Kevin Roberts and the Cricket Australia Board would be counting their luck right about now.

Timing has meant they managed to get in nearly a full cricket summer before having to shut everything down thanks to the current crisis.

In comparison to their Australian sporting cousins the NRL, AFL, etc, they’ve come off relatively unscathed financially. There certainly isn’t any talk of players having to take drastic pay cuts, for example.

CA must also be thinking of their counterparts in the UK in particular, but India as well. The IPL has been tentatively scheduled to start on the 15th of April but that plan appears to be very ambitious, while the English cricket summer is in disarray, with professional cricket not starting until the 28th of May and their big-money tournament, The Hundred, in serious danger of not happening at all.

Overall, Cricket Australia is currently smelling of roses.

In saying that, Cricket Australia must be disappointed about the past season. They can’t have been thrilled about the attendances, which obviously weren’t helped by a seriously warm summer and the bushfire crisis that affected the east coast in particular.

The women’s World Cup possibly rescued a summer that might have been a financial embarrassment otherwise, with only ordinary attendances at the Pakistan Tests and only okay numbers for the Trans-Tasman series.

It’s also possible the BBL, the latest Cricket Australia cash cow, is starting to lose its appeal, with numbers of viewers reducing and, if the comments from Roarers are indicative, the season is simply too long.

The next couple of months for Cricket Australia is relatively quiet, with no real time-critical decisions needing to be made. The Bangladesh tour is not until June and the white ball tour of England starts in July.


This should give Roberts and the board time to reflect on whether they’ve got the Aussie cricket summer recipe right or it needs tweaking. Dwindling attendances, complaints about the pricing of tickets, food and drink pricing and quality and more complaints about over-zealous security are all factors hurting fans viewing experience.

Throw in some questionable scheduling that meant there was no international cricket from the first week in January for six weeks and there are surely some changes that could or should be considered.

Josh Hazlewood and Pat Cummins

(Photo by SAEED KHAN/AFP via Getty Images)

CA will also be very keen to ensure sponsorship for next season. It’s not likely the Commonwealth Bank will withdraw as a major sponsor, but there have to be question marks about ongoing support from other companies who may be seriously affected by closures, especially if the current situation continues for any length of time.

The obvious elephant in the Cricket Australia board room will be the men’s T20 World Cup in October. Both the ICC and especially Cricket Australia will be sweating on this going ahead but may have some serious competition from the football codes for viewers if the AFL and NRL decide to go ahead and fit in seasons this year.

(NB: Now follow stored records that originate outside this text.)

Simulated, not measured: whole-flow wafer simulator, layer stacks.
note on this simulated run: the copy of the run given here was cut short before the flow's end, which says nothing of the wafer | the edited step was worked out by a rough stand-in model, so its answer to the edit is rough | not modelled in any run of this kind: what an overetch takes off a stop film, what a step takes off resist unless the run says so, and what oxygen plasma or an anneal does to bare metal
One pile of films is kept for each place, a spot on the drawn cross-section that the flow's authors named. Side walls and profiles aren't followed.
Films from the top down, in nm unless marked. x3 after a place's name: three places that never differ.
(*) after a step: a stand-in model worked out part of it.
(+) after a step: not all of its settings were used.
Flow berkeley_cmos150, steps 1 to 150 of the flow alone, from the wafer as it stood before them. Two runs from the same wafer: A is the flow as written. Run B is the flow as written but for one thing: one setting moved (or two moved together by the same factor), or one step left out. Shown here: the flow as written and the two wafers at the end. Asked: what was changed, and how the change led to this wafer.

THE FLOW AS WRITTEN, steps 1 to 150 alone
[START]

Right now, Cricket Australia has little to worry about but should be taking action to improve game-day experiences for fans going to watch live. It might also want to think about how it has certain parts of the game locked behind paywalls, so thousands cannot watch unless they pay to subscribe, which was hard enough for many before the current crisis, but could be impossible afterwards.

It’s dodged a bullet right now, but that may all change in the coming months.